Sunday, 12 February 2012

Katsuhiro Otomo's 'Akira', (1988)...

Fig. 1 Akira Poster

Akira, very basically, is a story of military and scientific power gone horribly wrong. They have begun meddling with a source of power much greater than they could have foreseen, inevitably losing control and their lives to it.  One of the reasons that Akira is so poignant though is not just because it plays on people's fear of the unknown and uncontrollable, but the fear of past experiences.

Fig. 2 Obliteration of Neo Tokyo.
One reason the subject matter is so effective to Japanese audiences is due to the cultural context of it.  In 1945, Hiroshima and Nagasaki were bombed with nuclear warheads, which is an unthinkable and terrible memory for the country, and for anyone that experienced it.  The imagery seen in Akira (see figure 2) really resonates with that experience. In the opening sequence, and in the final one also, there is use of the silence and bright light, followed by a terrifying and powerful cloud that spreads across the city and leaves only destruction and death behind in its crater. This imagery evokes the fear and emotions associated with that period on Japan's history, but the film being released in 1988, a time when there's new generations of people that never experienced this event, means that this reference to the bomb could just be a conduit for other cultural issues at the time.  As Jerome Franklin Shapiro explains "the bomb allows for an exploration of adolescent crisis and fantasies about empowerment, rebirth, and regeneration within the contemporary Japanese sociocultural context...Akira is more about the crisis inherent in contemporary Japanese youth culture than what the bomb means" (Shapiro, 2002:258)  'The bomb' in Akira, although it does as much damage as a warhead, is actually the power from an adolescent boy.  Both times the viewers see the explosion it is coming from a child, the first we discover is pre-pubescent, the second however, Tetsuo, is at the peak of puberty, a time when his hormones are running riot around his maturing body.  This is a potent time for the teenager's mental and physical development, which is what makes it so powerful to use when discussing a sociocultural context.

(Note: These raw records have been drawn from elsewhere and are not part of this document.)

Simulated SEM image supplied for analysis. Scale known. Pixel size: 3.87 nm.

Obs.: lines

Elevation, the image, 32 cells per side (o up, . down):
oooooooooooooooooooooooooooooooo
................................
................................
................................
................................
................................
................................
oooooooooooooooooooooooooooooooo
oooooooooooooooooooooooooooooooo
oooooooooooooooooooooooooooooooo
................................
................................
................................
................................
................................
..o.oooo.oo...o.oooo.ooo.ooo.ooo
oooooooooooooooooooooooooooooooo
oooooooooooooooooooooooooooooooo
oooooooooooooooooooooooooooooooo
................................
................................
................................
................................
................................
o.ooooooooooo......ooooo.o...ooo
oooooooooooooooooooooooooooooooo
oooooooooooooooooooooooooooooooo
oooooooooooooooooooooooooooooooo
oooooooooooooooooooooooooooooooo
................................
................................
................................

Fig. 3 Tetsuo VS. childhood.

The context in Japan, and many other western cultures, is the fear of teenagers and puberty.  This potent period can lead to them becoming too violent, uncontrollable and unpredictable.  Their body is metamorphosing, along with their mind, into something different and until adulthood is attained and balance is restored these teenagers can be volatile to those around them.  Susan J. Napier explains that Otomo privileges "the notion of the adolescent body as a site of metamorphosis, a metamorphosis that can appear monstrous both to the figure undergoing it and to the outside world." (Napier, 2001:40) In Akira, the body of Tetsuo is literally reborn, physically, as a baby when his powers become too much for his body to control.  This is a monstrous baby, of giant, disfigured proportions, but it can be seen as a physical manifestation of Tetsuo's rejection of the oppressive restrictions of society's adulthood and instead choosing to embrace immaturity and childhood, to his own demise.  This can also be seen in the scene illustrated in figure 3, when Tetsuo is confronted by a child's toy, leaking milk from its pores, that turns from something cute and comforting, into something huge and ravenous. 

From the milk bleeding out of these monstrous cuddly toys, to the rolling and rippling cloth in the wind, Akira is a great acheivement of animation.  This was Otomo's directorial debut, and as it began as his graphic novel it was rightly so. Both the film and books show an elegant merging of sociocultural ideas and science-fiction genre conventions to make it as entertaining as it is culturally relevant.  Jerry Beck went on to explain that "It is considered one of the greatest animated features of any country, and one of the greatest science-fiction features, animated or live-action. It is one of the seminal titles that introduced Japanese animation to America as worthwhile adult entertainment rather than just kids’cartoons." (Beck, 2007:7)  As a representative of Japanese animation, Akira displays so much detail and movement in every shot that it can barely be classed as a traditional 'anime' cartoon.  Instead, as Beck mentioned, it has managed to not only bring Japanese animation to America and its mainstream, but to adult audiences as well.  This is an achievement that few western animations can take credit for, and for Beck to mention that it is one of the best sci-fi films animated or live-action proves how powerful the film is.

List of Illustrations

Figure 1: Akira (1988) Akira poster. At: (Accessed on: 13.02.12)

Figure 2: Akira (1988) Obliteration of Neo Tokyo. At:  (Accessed on: 13.02.12)

Figure 3: Akira (1988) Tetsuo VS. childhood. At: (Accessed on: 13.02.12)


Beck, Jerry (2007) Animated Movie Guide: The Ultimate Illustrated Reference to Cartoon, Stop-Motion and Computer-Generated Feature Films. USA: Chicago Review Press.

Napier, Susan J. (2001) Anime from Akira to Princess Mononoke: Experiencing Contemporary Japanese Animation. USA: MacMillan Palgrave USA.

Shapiro, Jerome Franklin (2002) Atomic bomb cinema: the apocalyptic imagination on film. USA: Routledge.